Finance markets provide traders with a myriad of opportunities to profit off the price movements of underlying assets. There are 4 broad asset categories available to traders, including stocks, commodities, indices, and currency pairs. A new ‘breed’ of assets has now entered the mainstream arena in the form of cryptocurrency. This latter category functions in a similar fashion to fiat currency (FX) with the exception that it is relatively anonymous, inexpensive to trade, and not regulated by central banks or governing authorities.

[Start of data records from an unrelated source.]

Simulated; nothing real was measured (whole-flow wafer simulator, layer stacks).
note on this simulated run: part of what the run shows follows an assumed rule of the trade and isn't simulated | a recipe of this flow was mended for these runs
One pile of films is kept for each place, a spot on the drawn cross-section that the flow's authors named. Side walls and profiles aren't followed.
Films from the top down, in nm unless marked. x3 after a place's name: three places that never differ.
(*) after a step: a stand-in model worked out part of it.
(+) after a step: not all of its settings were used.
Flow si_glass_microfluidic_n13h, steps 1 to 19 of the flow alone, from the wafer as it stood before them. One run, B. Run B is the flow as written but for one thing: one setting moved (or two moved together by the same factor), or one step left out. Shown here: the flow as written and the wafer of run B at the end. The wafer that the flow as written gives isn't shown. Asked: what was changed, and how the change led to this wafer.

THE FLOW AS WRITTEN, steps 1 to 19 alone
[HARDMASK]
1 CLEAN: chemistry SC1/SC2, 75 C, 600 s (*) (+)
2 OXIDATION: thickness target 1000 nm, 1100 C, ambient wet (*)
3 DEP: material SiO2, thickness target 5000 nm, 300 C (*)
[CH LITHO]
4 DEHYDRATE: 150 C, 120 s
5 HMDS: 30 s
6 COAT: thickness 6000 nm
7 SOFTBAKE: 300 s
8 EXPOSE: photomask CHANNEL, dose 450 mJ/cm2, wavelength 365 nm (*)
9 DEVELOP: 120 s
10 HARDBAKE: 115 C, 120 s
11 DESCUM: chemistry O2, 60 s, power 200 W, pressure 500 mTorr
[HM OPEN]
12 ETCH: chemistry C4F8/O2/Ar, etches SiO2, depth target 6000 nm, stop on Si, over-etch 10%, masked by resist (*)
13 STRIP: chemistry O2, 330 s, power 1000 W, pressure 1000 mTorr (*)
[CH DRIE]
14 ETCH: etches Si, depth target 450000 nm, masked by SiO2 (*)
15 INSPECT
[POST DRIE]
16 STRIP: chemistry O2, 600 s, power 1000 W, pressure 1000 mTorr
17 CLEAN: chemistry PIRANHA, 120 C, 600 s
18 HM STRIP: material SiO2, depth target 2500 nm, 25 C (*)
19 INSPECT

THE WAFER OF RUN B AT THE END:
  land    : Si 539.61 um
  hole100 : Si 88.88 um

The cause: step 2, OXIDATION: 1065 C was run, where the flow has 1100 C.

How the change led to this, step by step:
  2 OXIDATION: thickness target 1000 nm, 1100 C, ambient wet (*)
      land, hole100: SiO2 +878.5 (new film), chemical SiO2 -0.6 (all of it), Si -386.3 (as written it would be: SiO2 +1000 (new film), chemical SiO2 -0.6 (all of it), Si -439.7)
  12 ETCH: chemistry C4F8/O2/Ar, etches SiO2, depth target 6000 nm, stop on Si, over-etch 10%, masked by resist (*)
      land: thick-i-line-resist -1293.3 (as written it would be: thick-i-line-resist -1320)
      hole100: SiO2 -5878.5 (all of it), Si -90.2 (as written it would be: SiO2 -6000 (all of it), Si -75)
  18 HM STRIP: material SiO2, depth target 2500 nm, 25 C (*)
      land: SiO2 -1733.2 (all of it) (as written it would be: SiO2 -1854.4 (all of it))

Financial markets are governed by macroeconomic variables including GDP, interest rates, fiscal policy, NFP data, geopolitical uncertainty, and the like. When trading asset classes, it’s important to understand the impact of these macro variables on specific assets. Newbie traders typically make the mistake of assuming a linear correlation between a macroeconomic factor and the associated asset.

For example, if the Fed intends to raise interest rates at the final meeting of the Fed FOMC on Wednesday, December 13, 2017, this does not necessarily mean that the USD will appreciate around that time. Experienced traders understand that the probability of rate hikes is priced into markets well ahead of time. This means that the USD will likely appreciate closer towards that date, ceteris paribus rather than absorb the full impact of the rate hike on that date. Markets price probability into the value of underlying assets well ahead of time.

Impact of Interest Rates on Equities Markets

Interest rate hikes also affect stock markets like the Dow Jones Industrial Average, the New York Stock Exchange (NYSE), the NASDAQ Composite Index, and the S&P 500 index. Since rising interest rates increase the cost of borrowed capital (interest that you pay on loans), the profitability of public and private companies is affected by rising interest rates. At first glance, one may assume that increasing interest rates will result in lower demand for the stocks. However, there is a nonlinear relationship between interest rates and stock markets. For one thing, the Fed increases interest rates when prospects for the economy are looking positive.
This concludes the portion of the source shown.